In one week two banks have said they will close their transition management businesses.
On Friday Credit Suisse said it was exiting transition management with the closure of its American business by the end of the month. Yesterday, J.P. Morgan confirmed it is exiting the business in all regions except Asia Pacific.
The events were first reported by Global Custodian’s sister title aiCIO.
Fred Fogg and Lance Vegna run Credit Suisse’s American unit, comprising fewer than five people. The bank’s business in Europe, Middle East and Africa (EMEA) is unaffected.
Credit Suisse declined to comment.
Meanwhile, a spokesperson for J.P. Morgan confirmed it is winding down the business in EMEA and the U.S. over the next few months.
The Australia transition management business will continue to serve clients in the Asia-Pacific region. The Sydney-based team is understood to be a core part of the investor services business, with clients including superannuation funds, asset managers, pension funds and a range of government entities.

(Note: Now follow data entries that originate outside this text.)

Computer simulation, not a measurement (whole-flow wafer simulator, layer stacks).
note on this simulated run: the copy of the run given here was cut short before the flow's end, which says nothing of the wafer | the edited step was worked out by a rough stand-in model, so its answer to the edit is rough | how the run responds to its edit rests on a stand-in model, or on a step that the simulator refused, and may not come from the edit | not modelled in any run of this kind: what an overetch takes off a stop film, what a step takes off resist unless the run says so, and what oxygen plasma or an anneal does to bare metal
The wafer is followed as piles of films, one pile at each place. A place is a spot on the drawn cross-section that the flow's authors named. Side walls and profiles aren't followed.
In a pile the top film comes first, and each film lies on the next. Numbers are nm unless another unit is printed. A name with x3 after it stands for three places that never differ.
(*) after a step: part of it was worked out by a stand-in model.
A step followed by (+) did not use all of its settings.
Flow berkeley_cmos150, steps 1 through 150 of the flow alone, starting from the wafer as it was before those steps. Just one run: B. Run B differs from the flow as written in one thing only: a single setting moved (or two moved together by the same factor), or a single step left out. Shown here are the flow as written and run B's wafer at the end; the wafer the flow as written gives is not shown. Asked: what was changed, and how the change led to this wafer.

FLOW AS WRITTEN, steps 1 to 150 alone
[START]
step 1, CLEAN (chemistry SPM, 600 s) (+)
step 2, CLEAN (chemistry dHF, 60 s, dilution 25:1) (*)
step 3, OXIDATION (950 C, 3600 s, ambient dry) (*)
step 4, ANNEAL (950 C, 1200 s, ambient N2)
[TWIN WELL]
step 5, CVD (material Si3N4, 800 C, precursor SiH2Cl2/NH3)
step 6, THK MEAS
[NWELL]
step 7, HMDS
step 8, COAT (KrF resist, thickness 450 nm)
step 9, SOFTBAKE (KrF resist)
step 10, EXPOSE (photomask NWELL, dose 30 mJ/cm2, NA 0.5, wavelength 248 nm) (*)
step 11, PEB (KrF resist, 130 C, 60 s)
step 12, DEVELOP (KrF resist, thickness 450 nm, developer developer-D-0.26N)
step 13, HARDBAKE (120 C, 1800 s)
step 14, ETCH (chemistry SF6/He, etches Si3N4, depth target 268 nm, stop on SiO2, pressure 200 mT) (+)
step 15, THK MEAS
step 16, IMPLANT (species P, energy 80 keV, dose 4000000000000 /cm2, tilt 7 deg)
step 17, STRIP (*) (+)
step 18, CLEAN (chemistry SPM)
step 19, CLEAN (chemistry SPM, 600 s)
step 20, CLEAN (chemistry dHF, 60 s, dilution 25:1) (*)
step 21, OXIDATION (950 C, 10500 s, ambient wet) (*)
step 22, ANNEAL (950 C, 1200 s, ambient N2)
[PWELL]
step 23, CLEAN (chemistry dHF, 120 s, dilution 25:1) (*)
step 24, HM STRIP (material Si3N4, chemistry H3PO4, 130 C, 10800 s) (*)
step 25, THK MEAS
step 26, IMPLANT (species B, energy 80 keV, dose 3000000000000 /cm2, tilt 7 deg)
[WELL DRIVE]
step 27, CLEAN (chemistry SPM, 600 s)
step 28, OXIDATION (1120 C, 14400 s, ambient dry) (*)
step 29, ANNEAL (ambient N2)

J.P. Morgan’s investor services division was reorganized last year as part of the integration of its Treasury and Securities Services business, which includes Worldwide Securities Services (WSS), into a new Corporate and Investment Bank (CIB) division and the creation of the Agency Clearing, Collateral Management and Execution (ACCE) business. ACCE integrated J.P. Morgan’s clearing, collateral management and futures and options businesses, with transition management falling outside the scope of these core businesses.
Transition management has come into the spotlight recently following overcharging scandals. The U.K. Financial Conduct Authority’s launch of a highly anticipated investigation into the conduct and transparency of industry providers is expected to determine if there are wide-scale issues that it needs to act on. The FCA already has begun talking to providers following the recent scandals involving overcharging on transition management deals including the Royal Mail Pension Fund and the Kuwait Investment Authority. It is investigating the markups as part of its wider investigations into transition management.
The investigations are not related to the planned closures of the Credit Suisse and J.P. Morgan businesses, however.